Attackers enumerate subdomains using several techniques:
accounts, billing, payments, hr, support, noreply, email) against the domain.Knowing that enumeration is comprehensive, the defence is simple: every discoverable subdomain needs DMARC coverage, either through its own record or through inherited sp=. No subdomain should be discoverable-but-undefended.
Q: Do I need sp= if my p= already covers the intent?
A: Publishing sp= explicitly makes the intent visible and removes any ambiguity. Some receivers handle implicit inheritance differently in edge cases. Explicit is safer.
Q: What if a subdomain's _dmarc record is weaker than the parent's sp=?
A: The subdomain's own record wins. A subdomain at p=none overrides a parent's sp=reject. Audit subdomain records to catch legacy p=none entries that would leak through.
Q: Can I publish DMARC at a wildcard subdomain (*.firm.co.uk)?
A: DMARC lookups are at specific names (_dmarc.subdomain), not at the subdomain itself. A wildcard _dmarc does not typically work as expected. Use sp= on the parent instead.
Q: Does sp= apply to every level of subdomain (sub.sub.firm.co.uk)?
A: Yes — when no intermediate DMARC record exists, the tree walks up to the organisational domain and applies sp=. Intermediate records short-circuit the walk.
Q: What is the interaction between sp= and pct=?
A: pct= on the parent record applies to both p= and sp= policies. If you want different percentages for parent and subdomains, publish separate subdomain records.
Q: How do I protect a subdomain my business never uses but that exists in DNS?
A: Publish three records: null SPF, null DKIM, and a DMARC record at the subdomain with p=reject. Or simply remove the subdomain from DNS if it genuinely has no purpose.
Q: Do attackers commonly target undefended subdomains?
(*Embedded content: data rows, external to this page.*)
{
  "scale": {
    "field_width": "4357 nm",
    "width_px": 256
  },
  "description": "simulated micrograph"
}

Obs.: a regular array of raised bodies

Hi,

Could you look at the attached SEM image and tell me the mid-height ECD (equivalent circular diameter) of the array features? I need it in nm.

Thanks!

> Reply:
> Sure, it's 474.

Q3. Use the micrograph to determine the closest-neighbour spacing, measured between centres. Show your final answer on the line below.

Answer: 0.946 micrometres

A: Yes. Subdomain probing is routine — attackers enumerate common names (accounts, invoices, billing, alerts, no-reply) and target the ones that return NXDOMAIN without DMARC coverage.
Q: What about subdomains inside a CNAME chain?
A: DMARC lookups resolve CNAMEs normally. If news.firm.co.uk is a CNAME to news-provider.net, the DMARC lookup for _dmarc.news.firm.co.uk evaluates based on your DNS, not the CNAME target's.
Q: Is it acceptable to leave sp=none while the parent is at p=reject?
A: Only if you consciously want subdomains to have weaker enforcement (for example during a staggered rollout). Otherwise, publish matching enforcement for consistency.
Q: Does sp= affect reporting?
A: No — reporting addresses (rua, ruf) always come from the parent record (or the subdomain's own record if one exists). sp= controls enforcement policy only.
Q: How common is subdomain spoofing compared to main-domain spoofing?
A: Rising. As main-domain DMARC coverage improves across UK businesses, attackers pivot to subdomains. Aggregate reports increasingly show subdomain-based spoofing volumes that rival the main domain's.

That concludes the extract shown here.